FEMA sold disaster shelters as 'Frankenstorm' gathered strength
See, you just can't trust liberals with anything that's really important.
November 14, 2012 | 6:15 pm 176Comments  FEMA trailers at a staging area in Coblesville, N.Y., from which numerous trailers were auctioned off as "excess" earlier this year. (Photo: Schoharie County, N.Y., Sheriff's Department)
Federal officials sold hundreds of emergency trailers for disaster victims at fire-sale prices in the months before Hurricane Sandy churned toward the United States, The Washington Examiner has learned.
They knew it was coming. They just had to watch TV. But they sold the trailers off anyway.
Now, with thousands of families left homeless in New York and New Jersey by the hurricane, those same federal officials are poised to spend more taxpayer dollars to buy brand-new trailers.

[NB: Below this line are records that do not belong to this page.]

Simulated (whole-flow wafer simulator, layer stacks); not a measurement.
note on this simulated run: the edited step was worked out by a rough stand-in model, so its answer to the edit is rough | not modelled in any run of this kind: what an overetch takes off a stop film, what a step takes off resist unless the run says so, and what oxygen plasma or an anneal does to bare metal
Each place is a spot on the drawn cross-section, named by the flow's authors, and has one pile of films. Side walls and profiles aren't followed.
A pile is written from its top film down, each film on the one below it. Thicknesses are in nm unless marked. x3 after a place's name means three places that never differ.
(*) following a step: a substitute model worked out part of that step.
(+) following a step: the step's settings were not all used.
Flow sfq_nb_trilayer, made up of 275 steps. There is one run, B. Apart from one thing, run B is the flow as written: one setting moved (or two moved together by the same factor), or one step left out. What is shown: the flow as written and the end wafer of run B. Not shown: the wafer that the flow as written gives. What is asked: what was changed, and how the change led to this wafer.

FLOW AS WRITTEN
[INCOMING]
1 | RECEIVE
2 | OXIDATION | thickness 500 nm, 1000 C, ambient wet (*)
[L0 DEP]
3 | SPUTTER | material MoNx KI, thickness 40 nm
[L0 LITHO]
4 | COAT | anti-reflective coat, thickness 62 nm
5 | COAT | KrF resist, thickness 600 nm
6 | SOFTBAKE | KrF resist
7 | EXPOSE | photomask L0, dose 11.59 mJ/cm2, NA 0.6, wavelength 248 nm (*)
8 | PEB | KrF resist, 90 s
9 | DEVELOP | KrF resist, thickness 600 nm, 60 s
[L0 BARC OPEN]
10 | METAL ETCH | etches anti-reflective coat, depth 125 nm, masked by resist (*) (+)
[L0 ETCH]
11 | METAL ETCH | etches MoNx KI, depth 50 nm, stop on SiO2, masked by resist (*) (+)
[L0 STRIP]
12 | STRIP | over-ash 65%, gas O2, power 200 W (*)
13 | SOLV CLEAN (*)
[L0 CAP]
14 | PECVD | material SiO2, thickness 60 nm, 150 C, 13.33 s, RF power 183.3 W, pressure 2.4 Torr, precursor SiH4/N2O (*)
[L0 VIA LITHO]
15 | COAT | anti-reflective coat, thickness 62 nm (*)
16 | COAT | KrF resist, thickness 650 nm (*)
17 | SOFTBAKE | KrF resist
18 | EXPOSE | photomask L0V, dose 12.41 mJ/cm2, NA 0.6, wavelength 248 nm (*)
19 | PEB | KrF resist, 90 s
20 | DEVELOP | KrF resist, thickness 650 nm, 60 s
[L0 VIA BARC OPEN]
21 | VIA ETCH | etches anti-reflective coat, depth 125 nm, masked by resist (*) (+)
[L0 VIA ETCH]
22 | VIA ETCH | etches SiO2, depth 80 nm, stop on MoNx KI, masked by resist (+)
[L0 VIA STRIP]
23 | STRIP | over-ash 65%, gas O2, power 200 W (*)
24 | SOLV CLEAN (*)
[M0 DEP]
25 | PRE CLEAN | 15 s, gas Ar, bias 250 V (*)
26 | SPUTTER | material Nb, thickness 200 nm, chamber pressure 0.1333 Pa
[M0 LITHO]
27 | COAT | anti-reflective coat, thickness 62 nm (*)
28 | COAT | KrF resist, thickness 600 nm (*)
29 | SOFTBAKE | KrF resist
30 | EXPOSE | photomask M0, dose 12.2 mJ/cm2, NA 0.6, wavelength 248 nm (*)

And liberals think this is good management.
.... The agency even sold two trailers on Oct. 22, the same day the National Weather Service upgraded a tropical depression and christened it Sandy. Forecasters began warning the same day of a possible super-storm making landfall somewhere in North Carolina or further north in heavily populated areas of the Eastern Seaboard as far as Maine.
.... Robert Latham, executive director of the Mississippi Emergency Management Agency, told The Examiner more units will likely be needed:
"I don't know what was the driving force behind auctioning off or selling these units at a significantly reduced rate. But I can tell you temporary housing is going to be a critical issue in New Jersey and New York as they try to recover."
Forty-six 2008 and 2009-model trailers were sold earlier this year at three separate auctions from a FEMA staging area in Cobleskill, N.Y., a small town roughly three and a half hours' drive from New York City.
..... The trailers were sold for a fraction of the original $25,000 price the government paid for each of them. The General Services Administration, which handled the auctions for FEMA, sold some for as little as $3,800.
"Time is running out for interested members of the public to bid on the current round of excess Federal Emergency Management Agency (FEMA) manufacturing housing units now up for auction," FEMA said in a June 18 news release concerning the auctions.
The trailers are similar to single-wide mobile homes and feature one to three bedrooms, a living room, kitchen and bath. They are supposed to provide durable housing for disaster victims while their homes are being rebuilt. FEMA offers the homes to eligible residents for up to 18 months.
........ However, some of the trailers that were sold had never been used, said Edward Munger Jr., a Schenectady Daily Gazette reporter who covered the auction.
One purchaser "got a brand new one that was never used," Munger told The Examiner. "They looked fine to me."
More than 200 of its 2009-model trailers were auctioned by FEMA in 2009, The Examiner found.
"It didn't take too much to clean them up," said Haresh Bhatia, who bought two of the two-bedroom units in June at Cobleskill. Bhatia said he only had to clean the oven and fix several shelves.
Another man bought a FEMA unit from Cobleskill for about $7,000 and hoped to resell it on Craigslist at the then-prevailing price of $15,000, according to Munger.
The agency also donated two trailers to Desmond's department and to the local fire coordinator. Desmond said it was a "nice trailer."